In short, we performed three triceps/biceps supersets every hour on the hour
and two supersets on the half-hour, from 9 a.m. till 6 p.m. Combined with an
elaborate eating plan, serious muscle soreness, nausea, light-headedness and
overall malaise, we proceeded to train like maniacs to gain that inch. And we
did! In fact, two weeks later, we still had nearly three-quarters of an inch
remaining.
A few thousand hours of schooling, research and training later, I decided it
was time to ask why, and more importantly, to see if we could replicate the results
in a lab setting while using a less-intensive programme. We decided that to do
this routine in about half the time, we’d need to do two-thirds of the
original volume to produce a similar effect. I and four other men, regular lifters
ages 22–35, took on the daunting task of doing 60 sets in five hours. This
is our journey.
LET THE MADNESS BEGIN
We exercised at 20-minute intervals, manipulating the number of sets and the
muscles’ time under tension each workout within each hour of the programme.

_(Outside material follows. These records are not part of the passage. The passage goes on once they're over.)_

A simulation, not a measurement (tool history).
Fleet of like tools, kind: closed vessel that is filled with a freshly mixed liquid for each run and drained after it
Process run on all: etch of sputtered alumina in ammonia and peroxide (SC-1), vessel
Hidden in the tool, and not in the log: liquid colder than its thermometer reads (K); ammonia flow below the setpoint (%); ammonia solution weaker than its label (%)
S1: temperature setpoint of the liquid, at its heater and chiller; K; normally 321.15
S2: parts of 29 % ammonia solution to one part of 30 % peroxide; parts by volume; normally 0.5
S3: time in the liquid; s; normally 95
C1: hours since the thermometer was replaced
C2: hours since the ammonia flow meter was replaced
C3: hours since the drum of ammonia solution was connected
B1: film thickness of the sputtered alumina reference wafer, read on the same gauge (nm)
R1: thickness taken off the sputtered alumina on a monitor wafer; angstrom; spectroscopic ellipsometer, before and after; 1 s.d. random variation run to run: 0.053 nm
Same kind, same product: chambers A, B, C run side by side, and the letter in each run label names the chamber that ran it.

We chose only barbell and dumbbell exercises; since no one except the extremely
dedicated (or insane) wants to hang out in a gym for five hours, this bad boy – still
five hours long – is built for home. You’ll need a bench, a set of
dumbbells, a barbell and assorted weight plates.
Each workout is a superset (see “The 1-Inch-in-a-Day Arm Routine,” this
page). Don’t rest between exercises for more than the time it takes to
put one weight down and pick another up; take about 90 seconds of rest between
supersets. It’s critical that you move quickly so you have time to rest
between workouts. The first group of exercises takes nearly nine minutes to complete,
allowing only 11 minutes to prep for the second group of exercises; by the end
of the day, those 11 minutes will feel like 11 seconds!
Control your rep speed as much as possible, and employ cheating for only the
last rep or two. Choosing the amount of weight to use can be tricky, but follow
these general rules of thumb: for each exercise, choose a weight with which you
can get the prescribed number of reps and maybe one or two more, but no more
than that. As a starting point, you could use 70% of your one-rep max for each
move. Also realise that you may have to drop your poundages as the day progresses,
but don’t ever go so light that the lift is no longer challenging.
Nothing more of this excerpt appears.